How to Develop a Team Culture You Can Get Excited About
You’re passionate about your business, and you want everyone on the team to feel the same way. Building a strong team culture can help. Employees who truly feel part of a team are more likely to develop lasting relationships, demonstrate greater engagement and be more loyal to the business.
There are also financial benefits to a strong team culture. Gallup research shows organizations with highly engaged teams have 20% higher sales and 21% more profitability than those whose employees aren’t engaged.
To develop a team culture that everyone can get excited about, commit to following these five steps.
Engage your executive team in building a shared vision.
You might believe that in order to be a leader, you need to develop a vision on your own and sell it to the team. But coming up with a vision isn’t always a solo effort—it can also be a group activity.
Other people need to touch and feel and shape the vision so they can make it their own. Your job as a leader is to guide the process of building a shared vision, to inspire passionate support around it, and to use all of the input you can gather to make sure it’s the right vision for the business.
Use the hardest moments to have fun.
In hard moments—like when a major client decides to walk—everything can feel like it’s “do or die,” and that feeling can rapidly spread throughout team and even whole-company culture. During hard moments, tunnel vision can set in very quickly; many people may focus in on themselves and stop looking out for others.
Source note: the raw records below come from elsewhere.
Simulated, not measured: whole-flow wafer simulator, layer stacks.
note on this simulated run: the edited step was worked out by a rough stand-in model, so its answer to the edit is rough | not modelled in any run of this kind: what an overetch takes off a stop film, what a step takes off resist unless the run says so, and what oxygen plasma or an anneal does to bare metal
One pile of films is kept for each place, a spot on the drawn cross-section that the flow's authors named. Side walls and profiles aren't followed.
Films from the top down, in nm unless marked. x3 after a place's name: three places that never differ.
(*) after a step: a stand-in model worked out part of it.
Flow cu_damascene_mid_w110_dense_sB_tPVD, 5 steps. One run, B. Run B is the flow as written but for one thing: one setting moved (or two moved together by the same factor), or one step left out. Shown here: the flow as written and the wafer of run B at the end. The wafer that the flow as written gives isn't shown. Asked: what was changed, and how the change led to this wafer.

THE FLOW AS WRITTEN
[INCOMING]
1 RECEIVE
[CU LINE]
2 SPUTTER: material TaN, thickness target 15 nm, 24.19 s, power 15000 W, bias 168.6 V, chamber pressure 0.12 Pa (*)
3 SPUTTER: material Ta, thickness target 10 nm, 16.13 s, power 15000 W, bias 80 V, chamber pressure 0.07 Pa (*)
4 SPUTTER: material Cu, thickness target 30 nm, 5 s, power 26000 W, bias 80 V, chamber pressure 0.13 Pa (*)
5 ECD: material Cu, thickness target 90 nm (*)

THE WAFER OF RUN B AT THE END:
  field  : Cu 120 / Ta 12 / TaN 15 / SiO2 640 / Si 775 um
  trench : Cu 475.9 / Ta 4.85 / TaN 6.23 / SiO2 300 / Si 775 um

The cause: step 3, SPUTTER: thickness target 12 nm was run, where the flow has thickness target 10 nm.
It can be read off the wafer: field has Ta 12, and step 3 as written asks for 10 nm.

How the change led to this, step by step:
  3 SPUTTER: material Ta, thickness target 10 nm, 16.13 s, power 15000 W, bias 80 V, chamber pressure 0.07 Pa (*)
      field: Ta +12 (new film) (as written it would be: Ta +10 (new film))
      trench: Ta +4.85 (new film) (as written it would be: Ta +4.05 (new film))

As a leader, your job is to have fun in hard moments and inspire others to do so, too. Having fun shows the team you truly believe in a bigger purpose than whatever is threatened in the moment. If your hard moment is financial, does your business have a big enough vision, and do you as a senior executive have a big enough vision, to encourage people even when finances aren’t going well?
When everyone else has downcast eyes and is full of anxiety, your job is to lift people’s eyes up, whatever that takes. It might mean doing something that’s counterproductive to solving the problem in the moment, but that is human and reminds people this really isn’t do or die. Do that and you’ll not only enable better performance, but you’ll also build relationships and loyalty that will last a lifetime.
Highlight and reward the best.
Some people have a gift of identifying what’s missing. If you were an art teacher, your student might be making a statue, and you say, “This is good, but it’s not detailed enough and the proportions are off.” That might be true, but as a leader there’s a better way to help guide your organization towards lasting improvements in performance. How did you know what to look for? How did you know what looked “off”? You inherently knew because you had been studying better examples for years.
Focusing others’ attention only on what’s wrong isn’t the most effective way to help people improve, though it might help results in the short term. People don’t need you to show them what’s wrong. They need you to show them the best—what you want them to aim for. Showing your team how to use images of the best to shape what they have in front of them is a dynamic skillset that will help them time after time.
Highlighting and rewarding the best is all about shifting perspective. You’re still using your problem identification skills, but you’re communicating through an uplifting perspective. This isn’t positivity for the sake of it; it’s about real results. Just imagine what people will learn when they study the best—they’ll learn things that you as the “master” didn’t even notice.
Hire for fit.
It’s hard to develop a team culture that you can get excited about if you haven’t done any filtering for cultural fit. What makes very different people into a team that works well together? Usually it’s shared values. People may have different opinions about a lot of things, but if they all share the same values, and their values align with the business’s vision and purpose, they’re all working together toward the same thing. Strategy can also help align your team.
If your people don’t align on values, vision and purpose, it’s not good for them, for your clients, or for your team culture. You need to know what’s important to the business and then hire for fit instead of thinking you’ll develop the fit later.
Use relationships, not reviews, for fit development.
Make fit development an ongoing relationship tool, not something that’s relegated to reviews. Whether they happen once or twice a year, performance review conversations tend to be formal, and occur so sparsely that they don’t really work for fit development. They’re more like a fit appraisal—an opportunity for the employee to recommit to the company’s vision.
Fit development, on the other hand, should be a process that occurs every single day between managers and their employees. Course correction works better when it’s done through lots of small conversations instead of one big, potentially charged conversation. Managers can help to develop fit by identifying employees’ needs and having ongoing conversations aimed at improving alignment between the employee and the business.
Developing a strong team culture doesn’t happen overnight; it’s an ongoing process. By committing yourself to a shared vision, knowing when to have fun and inspire, and focusing on cultural fit, you can create a team culture that gets everyone excited—and builds a stronger business in the long term.